Nixon, at the Core of the Conservative Id

After the Pentagon Papers case before the Supreme Court, President Nixon got on the phone to commiserate with his pal J. Edgar Hoover.  Nixon called the decision “unbelievable,” and “stinking,” called the justices “clowns,” and said “I tell you I hope I outlive the bastards.”  They then discussed the grand conspiracy involving the press and Daniel Ellsberg, providing Nixon with an opportunity to foreshadow the Watergate scandal, and to describe Katherine Graham as “a terrible old bag.”

Conservatives just don’t get the rule of law, do they?  You’re either fer ’em or agin’ ’em, and the rule of law is just one more inconvenient hurdle to be overcome.

Maybe President Bush isn’t much of an outlier in American conservatism.  It’s about identifying enemies, hating them, and never reexamining your reasons for doing what you’re doing, much less what their actual impact is on the real world.  If you challenge your assumptions, the terrorists/liberals/communists will have won.
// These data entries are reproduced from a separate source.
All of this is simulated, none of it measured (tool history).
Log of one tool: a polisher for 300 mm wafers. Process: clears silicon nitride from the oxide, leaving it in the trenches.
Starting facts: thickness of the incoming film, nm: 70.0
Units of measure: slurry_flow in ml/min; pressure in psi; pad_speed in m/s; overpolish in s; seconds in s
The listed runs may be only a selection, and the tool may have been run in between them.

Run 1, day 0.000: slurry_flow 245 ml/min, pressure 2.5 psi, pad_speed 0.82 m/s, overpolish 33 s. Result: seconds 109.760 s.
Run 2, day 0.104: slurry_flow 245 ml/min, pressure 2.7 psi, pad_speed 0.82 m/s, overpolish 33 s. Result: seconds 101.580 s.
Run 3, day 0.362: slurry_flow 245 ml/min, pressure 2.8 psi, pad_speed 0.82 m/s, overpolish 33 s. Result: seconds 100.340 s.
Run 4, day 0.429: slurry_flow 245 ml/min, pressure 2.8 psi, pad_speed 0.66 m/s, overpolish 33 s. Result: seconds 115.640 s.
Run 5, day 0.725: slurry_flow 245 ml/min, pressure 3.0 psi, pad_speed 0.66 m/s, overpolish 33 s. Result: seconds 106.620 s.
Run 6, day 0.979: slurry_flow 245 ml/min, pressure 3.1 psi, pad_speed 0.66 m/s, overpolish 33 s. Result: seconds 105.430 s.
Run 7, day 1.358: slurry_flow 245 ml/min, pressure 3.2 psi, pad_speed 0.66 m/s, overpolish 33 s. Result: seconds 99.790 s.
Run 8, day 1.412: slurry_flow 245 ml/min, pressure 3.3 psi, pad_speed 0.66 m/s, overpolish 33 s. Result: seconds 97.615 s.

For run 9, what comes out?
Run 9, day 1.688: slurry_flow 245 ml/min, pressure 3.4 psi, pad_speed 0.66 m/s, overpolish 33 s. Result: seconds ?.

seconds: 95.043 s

And in their psychological fragility, they believe that changing their minds in the face of new evidence or experience is an admission of weakness, inviting attacks.

But Vietnam’s fall didn’t validate the domino theory, because democracy and capitalism are better than communism.

And we’re not fighting terrorists over there so we don’t have to fight us here— they’re still trying to hit us here, we’re just creating and training new legions of them over there. Democratic capitalism is quite a bit better than fundamentalist Islamic terrorism, too.

Can’t we have a little faith in the principles we’re built on, such as the rule of law, and stop going off on these amoral tangents that tend to discredit those very principles?